2010 Laboratory Trial

Center for Legal and Court Technology’s  2010 Laboratory Trial Tested Whether a Defendant Can Be Convicted Based on Fabricated Computer Evidence


February 20, 2011

Since 1995, the Center for Legal and Court Technology (CLCT) has been conducting nearly annual experimental cases to determine how modern technology can assist in resolution of disputes. CLCT’s Laboratory Trials have included a pre-September 11th three continent terrorism case, the world’s first known courtroom use of holographic evidence and immersive virtual reality, determination of how to use technology for multi-national alternative dispute resolution, a new protocol for joint trial of a case by courts in multiple countries, and the nation’s most sophisticated assistive technology trial.

CLCT’s 2010 Lab Trial was designed to examine the degree to which it is possible to successfully fabricate computer evidence and how trial participants, including jurors, are likely to react to such a case tried in a high-technology courtroom. The case, United States v. Varic, simulated a federal criminal prosecution in which the primary evidence came from digital sources, such as emails and computer files. Trial was conducted before the Honorable Barbara Rothstein, United States District Judge and Director of the Federal Judicial Center. The witnesses included two experienced FBI forensic computer experts. The case included evidence presentation technology, a multi-media court record, and remote testimony.
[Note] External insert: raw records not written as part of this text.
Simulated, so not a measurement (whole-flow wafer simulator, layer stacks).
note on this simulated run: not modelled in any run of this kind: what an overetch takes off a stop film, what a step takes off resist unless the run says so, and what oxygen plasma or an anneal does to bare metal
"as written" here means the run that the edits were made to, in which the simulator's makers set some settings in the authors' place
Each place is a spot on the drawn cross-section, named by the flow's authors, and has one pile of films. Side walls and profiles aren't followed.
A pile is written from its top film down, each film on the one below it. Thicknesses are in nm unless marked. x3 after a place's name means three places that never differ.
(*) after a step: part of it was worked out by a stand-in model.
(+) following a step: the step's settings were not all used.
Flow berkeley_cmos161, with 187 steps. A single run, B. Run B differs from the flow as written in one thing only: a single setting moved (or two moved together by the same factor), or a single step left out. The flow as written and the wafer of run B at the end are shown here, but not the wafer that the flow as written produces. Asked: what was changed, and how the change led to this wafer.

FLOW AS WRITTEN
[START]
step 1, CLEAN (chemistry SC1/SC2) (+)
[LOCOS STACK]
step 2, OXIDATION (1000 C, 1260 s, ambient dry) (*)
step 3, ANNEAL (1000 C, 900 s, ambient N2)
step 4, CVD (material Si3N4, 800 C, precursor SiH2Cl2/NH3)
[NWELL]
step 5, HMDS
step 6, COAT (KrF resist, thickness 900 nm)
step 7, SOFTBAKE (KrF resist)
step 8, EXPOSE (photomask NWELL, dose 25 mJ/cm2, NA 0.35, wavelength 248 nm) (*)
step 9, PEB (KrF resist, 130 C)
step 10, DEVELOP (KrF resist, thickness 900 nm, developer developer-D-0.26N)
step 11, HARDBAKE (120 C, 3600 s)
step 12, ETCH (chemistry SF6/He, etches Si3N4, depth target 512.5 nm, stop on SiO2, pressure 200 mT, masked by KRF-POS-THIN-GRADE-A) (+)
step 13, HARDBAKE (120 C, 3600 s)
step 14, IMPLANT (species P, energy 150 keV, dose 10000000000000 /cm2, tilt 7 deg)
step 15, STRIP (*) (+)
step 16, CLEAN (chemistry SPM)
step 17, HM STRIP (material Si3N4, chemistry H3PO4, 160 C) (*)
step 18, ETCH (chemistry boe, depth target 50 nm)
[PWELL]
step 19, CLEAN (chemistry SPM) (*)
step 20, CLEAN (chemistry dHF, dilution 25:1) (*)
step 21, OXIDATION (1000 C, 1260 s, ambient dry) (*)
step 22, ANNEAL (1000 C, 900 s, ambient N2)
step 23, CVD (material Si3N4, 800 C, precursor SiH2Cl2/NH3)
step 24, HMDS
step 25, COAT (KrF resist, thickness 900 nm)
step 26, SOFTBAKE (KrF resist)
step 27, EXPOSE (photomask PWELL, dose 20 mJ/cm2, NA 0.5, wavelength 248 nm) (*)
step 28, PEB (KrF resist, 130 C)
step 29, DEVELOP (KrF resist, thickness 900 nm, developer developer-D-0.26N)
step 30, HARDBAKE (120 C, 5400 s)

The defendant was charged with attempted child slavery, and most of the prosecution evidence was in the form of electronic exhibits illustrating the defendant’s attempt to entice a 15 year-old girl to travel to the United States to work as a domestic servant for the defendant. Several incriminating emails and portions of files were found on the defendant’s computer. The defendant claimed that the incriminating evidence must have been fabricated by a former friend of hers, whom she claimed became furious with her when she rejected his request for money as well as his romantic advances. She alleged that the friend had used her unprotected wireless router to place the incriminating evidence on the computer and had also used other technology, such as a keylogger program, to capture the information necessary to send emails from her computer.

We recruited a twelve person jury designed to demographically model a representative United States jury. For the first time since CLCT began conducting its experimental trials, the October 16th, 2010, Lab Trial concluded with a hung jury. Also of note is that the vote was evenly split – six for conviction and six for acquittal.

The Lab Trial’s goals included:

1) Learning to what extent it is now possible to flawlessly fabricate computer
evidence, assuming that the fabrication would be the work of a highly talented
individual with limited resources.

2)Obtaining insights into how a representative jury may react to significantly
technical forensic computer evidence.

3) Ascertaining how well the upgraded 2009-2010 McGlothlin Courtroom would work in a case of this type.


1) Fabrication of computer evidence – During preparation of the case, we learned that in determining whether an email or document found on a computer was drafted by a specific person or originated on a given computer, there can be multiple explanations as to how a document or email or trace of it ends up on a computer. When evaluating who the creator was or whether the computer owner knew of the file, there is no one “smoking gun” that will determine who caused the data to be put on the computer. Instead, investigators must also look for other information that corroborates or conflicts with data found on a computer.

We drew two especially important conclusions from the trial. It is possible to create convincing false computer evidence that can be extraordinarily difficult to identify and discredit. However, it is also very difficult to discredit defense theories that seek to justify multiple explanations for the existence and form of computer evidence.

2) Jurors’ reactions to technical forensic computer evidence – Results of a pre-trial questionnaire showed that members of our jury, whose ages ranged from 20 to 76, were already more knowledgeable about computers and email than we had expected. Post-trial questionnaires revealed that most of them were able to understand the testimony of the computer forensic expert witnesses.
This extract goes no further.